This feature is continued from part I, published on Monday December 8th.
Patching in action
Those words ring true for Williams at Centura Bank, whose organized process includes assigning a value of critical, high, medium or low to each vulnerability.
"If it is critical, each manager on our [computer security incident response] team has to respond [with their course of action] in 24 hours," Williams says. The vulnerabilities are compared against an inventory of everything on the network, including 250 servers and 1,800 desktops. The inventory is updated weekly.
Once the team managers decide a patch is needed, a five-step program Centura calls release management is followed. The first step is to develop the change process, which is then logged and audited as part of Step 2. A series of tests are done at Step 3, and if the results are inadequate the process starts all over again. If the test is successful, Step 4 includes distribution from a pilot to full-scale production deployment. And Step 5 mandates follow-up and validation that everything is complete and working.
"It's not the tools or the people, it's not having the time," Williams says of why such a regimented process is needed.
It's the same for John Engates, CTO for Rackspace Managed Hosting, which has data centers in San Antonio, Texas; Herndon, Va., and London. The company has 4,000 Windows servers, 4,000 servers running either Linux or Unix, 50 routers and 500 firewalls it maintains for customers.
"Software will never be perfect and will always require diligence and good security practices to maintain it," Engates says.
He says patching routers and firewalls is more like updating versions of software, but still there is a formal process that begins with network engineers who monitor discussion boards and security sites. "They eat and breathe this," Engates says.
After a new patch is identified, a lead engineer is notified. If the patch is for a critical flaw, notification is sent straight to the vice president of engineering who decides if the patch is needed and structures the process toward deployment, if necessary.
If the patch is for a router, the lead engineer carries out the patching plan, from calling in the right people to building automated deployment scripts.
The patch is tested in Rackspace's lab, a scaled replica of its network. "The testing length depends on how big a patch it is," Engates says. The patch is rolled out within a pre-scheduled maintenance window, and the engineering team does a postmortem, gathering documented changes and evaluating the process.
"When we feel like we are in danger of being exploited, then we will open an emergency [maintenance] window and do the patching," he says.
On the server side, Engates says the process is a bit different because customers are responsible for some patching chores. He says Linux also is a unique platform because it doesn't have as many user-friendly tools as Windows, although Microsoft's tools have their own consistency issues.
"We have no formal [Linux] configuration management tool. There is more human interaction with these servers than on the Windows side," says Engates, who notes the Windows platform sees a larger percentage of exploit code.

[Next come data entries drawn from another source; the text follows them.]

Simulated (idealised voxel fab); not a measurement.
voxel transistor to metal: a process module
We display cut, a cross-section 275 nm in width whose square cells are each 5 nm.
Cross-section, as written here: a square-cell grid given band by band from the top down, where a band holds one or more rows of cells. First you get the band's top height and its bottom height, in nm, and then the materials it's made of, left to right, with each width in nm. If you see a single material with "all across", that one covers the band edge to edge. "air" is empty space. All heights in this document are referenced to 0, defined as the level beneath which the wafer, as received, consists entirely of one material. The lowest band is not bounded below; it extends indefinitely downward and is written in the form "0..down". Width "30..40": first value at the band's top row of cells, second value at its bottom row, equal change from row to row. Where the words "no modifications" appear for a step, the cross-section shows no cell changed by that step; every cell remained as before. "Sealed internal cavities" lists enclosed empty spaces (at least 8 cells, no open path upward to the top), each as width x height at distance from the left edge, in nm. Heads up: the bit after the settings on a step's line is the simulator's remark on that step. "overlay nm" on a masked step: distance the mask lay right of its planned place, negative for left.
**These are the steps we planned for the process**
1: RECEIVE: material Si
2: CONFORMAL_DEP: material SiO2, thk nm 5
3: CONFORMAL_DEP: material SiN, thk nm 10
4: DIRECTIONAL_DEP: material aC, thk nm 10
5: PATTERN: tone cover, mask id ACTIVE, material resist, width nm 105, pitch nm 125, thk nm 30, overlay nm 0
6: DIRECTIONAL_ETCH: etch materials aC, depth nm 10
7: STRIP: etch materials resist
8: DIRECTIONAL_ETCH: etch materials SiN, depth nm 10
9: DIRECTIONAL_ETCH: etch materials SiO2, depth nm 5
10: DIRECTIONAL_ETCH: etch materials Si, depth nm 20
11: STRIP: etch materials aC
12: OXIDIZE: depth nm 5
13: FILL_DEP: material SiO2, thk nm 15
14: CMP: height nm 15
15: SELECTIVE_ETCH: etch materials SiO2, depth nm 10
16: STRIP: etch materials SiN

When Rackspace identifies a vulnerability on its Windows servers, a process similar to that for routers and firewalls is followed. Testing is done for a minimum of 48 hours to make sure there are no problems. If problems arise, the patch is put on hold and Microsoft premier support is called in.
"We pay for this service, and it is very important we maintain this relationship," Engates says.
The operating system team is ultimately responsible for giving the go ahead to install the patch, and Microsoft's SMS is used to roll it out to the live network.
"We maintain an internal knowledgebase, which documents the changes, processes and procedures so we don't make mistakes," he says. "Mistakes are bad."
Open season on clients
David Giambruno, director of strategic infrastructure and security for Pitney Bowes, says the big patching challenge now is scale.
"In the past [four months] there have been new types of attacks that go after the clients," he says. "It's not just the servers anymore, and it's increased the scale of the problem." He says Pitney Bowes has thousands of servers and clients to go along with hundreds of routers and switches. Giambruno says patching clients used to be a natural result of the client upgrade cycle. That no longer works.
"The problem is the speed and the propagation of the worms. We can't just shut off Port 135 or other networking ports because you shut off your client networking," he says. Early in the Blaster attack in August, Microsoft advised shutting off Port 135 to stop the spread of the worm. "If I turn off the port, it's a denial-of-service attack either way," he says.
Giambruno says the company's processes for automatically patching servers has been extended to clients.
In the wake of Blaster, the company deployed software from BigFix that provides a holistic view of the entire network, which stretches across 18 countries.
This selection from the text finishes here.